The stridently horny frat-house slapstick that defined legendary comedy troupe Kentucky Fried Theater’s aesthetic resulted in what could be considered the comedic equivalent of repeated premature ejaculations. The punchlines come quick and thick, with little foreplay or consideration for anything other than getting a physical reaction from the audience.

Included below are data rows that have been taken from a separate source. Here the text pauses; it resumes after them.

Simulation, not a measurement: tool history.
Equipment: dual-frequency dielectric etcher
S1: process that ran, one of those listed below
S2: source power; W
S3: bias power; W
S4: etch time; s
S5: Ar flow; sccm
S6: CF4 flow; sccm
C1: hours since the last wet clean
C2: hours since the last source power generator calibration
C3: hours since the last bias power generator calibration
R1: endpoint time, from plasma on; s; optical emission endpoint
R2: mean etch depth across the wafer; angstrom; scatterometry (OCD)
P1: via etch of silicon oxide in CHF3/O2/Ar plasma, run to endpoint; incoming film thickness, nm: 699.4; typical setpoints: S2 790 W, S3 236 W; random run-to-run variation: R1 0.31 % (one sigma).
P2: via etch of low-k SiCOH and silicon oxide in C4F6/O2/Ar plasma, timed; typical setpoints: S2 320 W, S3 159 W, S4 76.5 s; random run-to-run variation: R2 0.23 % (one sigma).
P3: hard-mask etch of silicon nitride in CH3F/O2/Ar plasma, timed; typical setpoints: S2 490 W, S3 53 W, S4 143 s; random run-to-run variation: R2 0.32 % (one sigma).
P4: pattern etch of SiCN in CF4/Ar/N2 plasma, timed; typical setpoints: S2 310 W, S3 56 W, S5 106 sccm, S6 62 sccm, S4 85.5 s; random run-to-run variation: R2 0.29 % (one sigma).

Jim Abrahams and David and Jerry Zucker’s initial foray into film was the disjointed, sporadically hysterical Kentucky Fried Movie, a raunchy, shapeless collection of movie- and TV-spoofing skits. Though the centerpiece Bruce Lee riff “A Fistful of Yen” demonstrated a reasonable level of “to-to concentwaysun” (as the kung fu master would lisp), the rest was content to show little girls frying cats in Wesson oil or bigger girls introducing each others’ bare bosoms by name (“Nancy, this is Susan. Susan, this is Nancy”). So it must’ve been something of a shock when their hit 1980 follow-up, Airplane!, sustained a single premise—spoofing the Airport disaster films—for its entire running time, and did so without going limp.
The reason for this is because the ZAZ team framed their zaniest conceits with an uncredited, scene-for-scene fabrication of 1957’s forgotten Zero Hour. Highlights include Barbara Billingsley trading jive with two unreceptive African-Americans, a furniture-smashing barroom brawl between two Girl Scouts, and the mass plane panic that’s undercut by a big-breasted woman running in front of the action for a single jiggly second. And the filmmakers restaged Zero Hour, which was based on a novel by Airport author Arthur Hailey, with straight faces, hiring a phalanx of B-listers like Robert Stack, Leslie Nielsen, and Peter Graves to deliver the corny action lingo as though they didn’t notice the watermelons dropping or arrows zinging around behind them. The tossed salad of sight gags, incidental vulgarity, fourth-wall obliteration, strident stupidity, intentional chintziness, Stephen “There’s a sale at Penneys” Stucker’s late-emerging queerness, and freeze-dried camp felt, at the time, like a new genre.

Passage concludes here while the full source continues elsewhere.